Imagine you are standing next to a road that goes up and down across the rolling hill landscape it crosses. Their are a bunch of identical cars coming toward you down the road. If you look at a fixed location and consider the elevation of the car at that location as time passes, it never changes. But if you consider the elevation of the car at different locations as a given moment in time, it does change. Now imagine that you are doing this in an earthquake such that the road is oscillating up and down, too. You can picture that there are some combinations of where you look and when you look such that the elevation of the car you see is always the same, even though every car is moving up and down and every place on the road is moving up and down.

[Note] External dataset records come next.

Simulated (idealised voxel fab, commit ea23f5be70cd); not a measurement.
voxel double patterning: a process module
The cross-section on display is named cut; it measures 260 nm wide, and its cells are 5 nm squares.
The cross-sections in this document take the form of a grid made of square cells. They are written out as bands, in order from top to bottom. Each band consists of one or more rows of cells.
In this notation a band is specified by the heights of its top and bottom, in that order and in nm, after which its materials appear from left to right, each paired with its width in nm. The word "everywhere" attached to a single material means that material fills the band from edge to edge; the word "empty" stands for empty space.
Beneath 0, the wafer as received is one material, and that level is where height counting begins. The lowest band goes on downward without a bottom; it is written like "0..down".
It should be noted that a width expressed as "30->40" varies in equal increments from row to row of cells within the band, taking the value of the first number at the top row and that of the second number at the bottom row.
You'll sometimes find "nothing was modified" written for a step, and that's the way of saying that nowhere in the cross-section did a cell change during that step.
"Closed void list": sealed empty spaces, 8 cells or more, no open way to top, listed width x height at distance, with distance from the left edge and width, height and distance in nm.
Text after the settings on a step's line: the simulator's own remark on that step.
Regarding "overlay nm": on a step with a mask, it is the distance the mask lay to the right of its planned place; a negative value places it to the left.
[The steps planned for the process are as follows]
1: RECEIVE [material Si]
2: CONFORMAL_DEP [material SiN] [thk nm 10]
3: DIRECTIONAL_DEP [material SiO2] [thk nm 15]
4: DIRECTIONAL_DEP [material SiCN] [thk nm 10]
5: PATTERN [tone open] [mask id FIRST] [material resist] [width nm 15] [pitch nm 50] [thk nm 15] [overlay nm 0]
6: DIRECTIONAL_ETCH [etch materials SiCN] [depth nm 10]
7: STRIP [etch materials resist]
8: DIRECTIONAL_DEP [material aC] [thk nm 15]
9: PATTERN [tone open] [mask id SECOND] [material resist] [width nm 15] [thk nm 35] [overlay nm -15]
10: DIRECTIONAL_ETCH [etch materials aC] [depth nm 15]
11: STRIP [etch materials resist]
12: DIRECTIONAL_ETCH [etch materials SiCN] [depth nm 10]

4. ### mo2015mo Thread Starter Member

May 9, 2013
157
1
Okay, Thank u very much for this wonderful explanation...
Based on that the correct answer to the second question is (a)

What about my answer for fist question is correct or not ??
\Is there a book or link helps me to understanding all states of polarization clearly ??

5. ### WBahn Moderator

Mar 31, 2012
20,229
5,755
I don't think your answer to the first question is correct -- but I am drawing upon thirty year old memories making that statement. First off, isn't it the D field that is related to the E field, while the H field is related to the B field? IIRC, the relationships between D and E and those between H and B are due to the material properties of the medium.

In LIH (linear, isotropic, homogenious) materials, I believe that D is proportional and parallel to E and that H is proportional and parallel to B. But I think this is not true in general, particularly in anisotropic and/or nonlinear materials.

6. ### mo2015mo Thread Starter Member

May 9, 2013
157
1
i know this relations,, but the wave equations have the same form , so their solution the same implies H and E are have same magnitude ??

My friends,, Do u know a book or link helps me to understanding all states of polarization clearly ??

7. ### WBahn Moderator

Mar 31, 2012
20,229
5,755
Huh?

How far I go in a certain about of time traveling as a certain speed is D=ST.

The voltage across a certain resistor having a certain current in it is V=IR.

Since these are of the same form, does this mean that D=V, or even D=kV?

A very, very good book on electromagnetics is Electromagnetic Fields by Wangsness.